It is no surprise that
Daniel Loeb
likes Yahoo (
YHOO
), but another purchase of a parcel of shares affirmed it. On
July 23 - a week after the company announced the appointment of
new President and COE Marissa Miller - he added 4,212,400 Yahoo
shares at about $15.76 per share.
Loeb began amassing his Yahoo stock in 2011, the year the
company's revenue dropped to $5 billion from $6.3 billion the
previous year, its lowest level since 2004. It immediately became
clear through a vociferous and public letter-writing campaign
Loeb launched that he wanted to force change at the company. One
of his victories was ousting the company's then-CEO, Scott
Thompson, after exposing untruths on Thompson's resume in May.

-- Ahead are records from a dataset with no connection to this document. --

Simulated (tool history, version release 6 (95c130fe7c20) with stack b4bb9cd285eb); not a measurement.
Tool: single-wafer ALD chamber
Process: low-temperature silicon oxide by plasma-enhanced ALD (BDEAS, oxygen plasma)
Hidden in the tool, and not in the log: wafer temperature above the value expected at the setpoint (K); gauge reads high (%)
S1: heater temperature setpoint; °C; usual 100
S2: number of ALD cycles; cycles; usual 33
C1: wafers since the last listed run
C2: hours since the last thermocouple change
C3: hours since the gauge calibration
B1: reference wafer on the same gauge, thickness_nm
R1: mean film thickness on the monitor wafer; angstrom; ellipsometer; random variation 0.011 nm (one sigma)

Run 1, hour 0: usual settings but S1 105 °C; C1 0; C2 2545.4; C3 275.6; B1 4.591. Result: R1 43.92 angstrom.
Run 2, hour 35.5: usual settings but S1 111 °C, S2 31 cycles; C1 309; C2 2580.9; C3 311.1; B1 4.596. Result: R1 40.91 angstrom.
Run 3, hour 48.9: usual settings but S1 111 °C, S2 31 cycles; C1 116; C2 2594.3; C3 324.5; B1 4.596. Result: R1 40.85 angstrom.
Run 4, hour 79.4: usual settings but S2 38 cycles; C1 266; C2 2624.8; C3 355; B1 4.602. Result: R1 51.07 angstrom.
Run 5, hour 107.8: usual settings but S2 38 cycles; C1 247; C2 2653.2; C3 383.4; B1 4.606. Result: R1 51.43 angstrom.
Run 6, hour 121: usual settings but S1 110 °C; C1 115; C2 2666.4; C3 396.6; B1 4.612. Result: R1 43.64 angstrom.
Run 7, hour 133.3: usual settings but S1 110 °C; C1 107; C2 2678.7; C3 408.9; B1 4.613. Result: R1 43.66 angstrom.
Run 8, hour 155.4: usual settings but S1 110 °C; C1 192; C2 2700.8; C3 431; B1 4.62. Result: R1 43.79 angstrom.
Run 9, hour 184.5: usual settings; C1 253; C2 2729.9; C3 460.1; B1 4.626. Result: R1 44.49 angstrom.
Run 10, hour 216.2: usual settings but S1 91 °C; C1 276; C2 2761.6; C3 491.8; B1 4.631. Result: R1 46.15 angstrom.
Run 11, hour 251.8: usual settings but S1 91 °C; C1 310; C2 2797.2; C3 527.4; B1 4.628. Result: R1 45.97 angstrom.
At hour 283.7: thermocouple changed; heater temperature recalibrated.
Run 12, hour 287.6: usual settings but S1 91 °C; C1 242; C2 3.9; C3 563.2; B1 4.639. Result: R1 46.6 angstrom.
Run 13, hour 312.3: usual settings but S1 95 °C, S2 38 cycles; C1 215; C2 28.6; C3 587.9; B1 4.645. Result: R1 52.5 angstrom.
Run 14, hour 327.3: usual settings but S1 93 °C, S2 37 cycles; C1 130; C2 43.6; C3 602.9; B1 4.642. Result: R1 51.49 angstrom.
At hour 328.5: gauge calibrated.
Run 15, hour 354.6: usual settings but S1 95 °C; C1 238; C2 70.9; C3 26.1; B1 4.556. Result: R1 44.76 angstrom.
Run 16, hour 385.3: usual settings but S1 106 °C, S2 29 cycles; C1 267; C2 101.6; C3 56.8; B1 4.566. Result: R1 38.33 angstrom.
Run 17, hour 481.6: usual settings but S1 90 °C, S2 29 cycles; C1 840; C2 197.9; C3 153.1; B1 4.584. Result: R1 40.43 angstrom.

Shortly thereafter, he won a seat on the board of directors that
hired Mayer.
Loeb also presented a litany of the problems he perceived at the
company at the Salt conference in May. In addition to management
bungling good opportunities, he said, the company has "missed
every important trend on the Internet: social, local, you name
it," according to CNBC.
Nevertheless, Yahoo's stock has increased about 15% since he
originally purchased shares.
The company's second-quarter results did not reflect positive
benefits from the year's changes. GAAP revenue was $1.2 billion,
decreased 1 percent from the second quarter of 2011. GAAP net
earnings per diluted share were $0.18, flat over the previous
year.
The company did announce a slew of business highlights, including
new partnerships with CNBC, Clear Channel and Spotify, and
strategic agreements with Alibaba and Facebook (
FB
).
Yahoo's agreement with Facebook is to launch a new advertising
partnership, extend and expand distribution arrangements, and
settle their existing patent claims against each other.
The strategic agreement with Alibaba reached in May is for
Alibaba to repurchase up to half of Yahoo's stake in it for about
$7.1 billion, as the first step in a multi-stage plan for "value
realization." Yahoo will cash out its remaining stake in Alibaba
in stages, the first being a requirement for Alibaba, should it
go public, to either repurchase one-quarter of Yahoo's current
stake at the IPO price or allow Yahoo to sell those shares in the
IPO. Following the IPO, Alibaba is also required to help Yahoo
dispose of its remaining shares.
Loeb's stake in Yahoo now totals 74,712,800 shares, or 6.11% of
its outstanding shares. For more of Loeb's buys and sells,
see his portfolio here
.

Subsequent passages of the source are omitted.